# Week 8 Homework


In [None]:
import pandas as pd
import numpy as np
import statsmodels.api as sm
from statsmodels.formula.api import ols
from sklearn.linear_model import LogisticRegression
from scipy.spatial.distance import mahalanobis

In [2]:
df1 = pd.read_csv('homework_8.1.csv', index_col=0)
df2 = pd.read_csv('homework_8.2.csv', index_col=0)

In [6]:
# Estimate propensity scores P(X=1 | Z)
logit = LogisticRegression(solver='liblinear')
logit.fit(df1[['Z']], df1['X'])
df1['propensity'] = logit.predict_proba(df1[['Z']])[:, 1]

# Compute the inverse probability weights
df1['weight'] = np.where( df1['X'] == 1,
                          1 / df1['propensity'], 
                          1 / (1 - df1['propensity']))

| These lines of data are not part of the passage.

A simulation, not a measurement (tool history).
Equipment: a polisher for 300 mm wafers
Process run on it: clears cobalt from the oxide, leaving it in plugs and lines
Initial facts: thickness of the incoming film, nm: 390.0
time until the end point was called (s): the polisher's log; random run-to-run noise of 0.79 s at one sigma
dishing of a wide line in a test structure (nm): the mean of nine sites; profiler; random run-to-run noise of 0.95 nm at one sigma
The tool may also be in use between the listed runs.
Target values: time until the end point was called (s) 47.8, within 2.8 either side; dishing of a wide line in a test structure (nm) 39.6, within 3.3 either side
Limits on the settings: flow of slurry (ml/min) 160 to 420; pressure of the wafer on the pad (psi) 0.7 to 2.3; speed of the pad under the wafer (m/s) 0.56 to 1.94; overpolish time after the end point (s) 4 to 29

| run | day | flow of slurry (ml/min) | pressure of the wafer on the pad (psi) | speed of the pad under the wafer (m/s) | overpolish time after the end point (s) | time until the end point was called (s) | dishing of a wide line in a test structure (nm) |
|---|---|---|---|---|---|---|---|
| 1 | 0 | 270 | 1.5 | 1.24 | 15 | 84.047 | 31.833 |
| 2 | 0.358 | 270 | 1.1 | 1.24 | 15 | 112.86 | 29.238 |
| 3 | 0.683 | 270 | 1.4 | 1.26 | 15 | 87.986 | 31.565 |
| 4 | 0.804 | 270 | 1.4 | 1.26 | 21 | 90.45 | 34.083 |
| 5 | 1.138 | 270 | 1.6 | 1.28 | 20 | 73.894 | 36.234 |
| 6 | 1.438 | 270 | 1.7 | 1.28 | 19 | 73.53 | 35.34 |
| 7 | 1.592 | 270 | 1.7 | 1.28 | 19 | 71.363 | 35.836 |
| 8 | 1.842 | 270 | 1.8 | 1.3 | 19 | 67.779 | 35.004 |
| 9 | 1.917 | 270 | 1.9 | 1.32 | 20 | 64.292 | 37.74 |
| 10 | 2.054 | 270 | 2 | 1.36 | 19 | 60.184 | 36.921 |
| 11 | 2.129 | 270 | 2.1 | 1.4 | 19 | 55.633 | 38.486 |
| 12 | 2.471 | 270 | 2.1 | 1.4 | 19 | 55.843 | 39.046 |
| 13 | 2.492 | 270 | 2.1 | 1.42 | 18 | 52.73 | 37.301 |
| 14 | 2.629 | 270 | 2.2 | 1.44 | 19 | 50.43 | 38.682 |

# Weighted means of Y for treated and control groups
treated_mean = np.average(df1.loc[df1['X'] == 1, 'Y'], weights=df1.loc[df1['X'] == 1, 'weight'])
control_mean = np.average(df1.loc[df1['X'] == 0, 'Y'], weights=df1.loc[df1['X'] == 0, 'weight'])

# ATE
ate = treated_mean - control_mean
print(f'Estimated ATE using IPW: {ate}')

Estimated ATE using IPW: 2.2743275711428588


In [8]:
print("Propensity scores of the first three items:")
print(df1['propensity'].head(3).values)


Propensity scores of the first three items:
[0.84011371 0.58464597 0.71108245]


In [11]:
# Split into treted and control groups
treated = df2[df2['X'] == 1].reset_index(drop=True)
control = df2[df2['X'] == 0].reset_index(drop=True)

# Build the covariance matrix for Mahalanobis distance
Z = df2[['Z1', 'Z2']].values
cov = np.cov(Z.T)
inv_cov = np.linalg.inv(cov)

# Find the nearest control for each treated unit
matches = []

for i in range(len(treated)):
    z_t = treated.loc[i, ['Z1', 'Z2']].values
    dists = control[['Z1', 'Z2']].apply(lambda row: mahalanobis(z_t, row.values, inv_cov), axis=1)
    j = dists.idxmin()
    matched_control = control.loc[j]
    matches.append({'treated_Y': treated.loc[i, 'Y'],
                    'control_Y': matched_control['Y'],
                    'diff': treated.loc[i, 'Y'] - matched_control['Y']})
    
matches_df = pd.DataFrame(matches)

ate = matches_df['diff'].mean()
print(f'Estimated ATE using Nearest Neighbor Matching: {ate}')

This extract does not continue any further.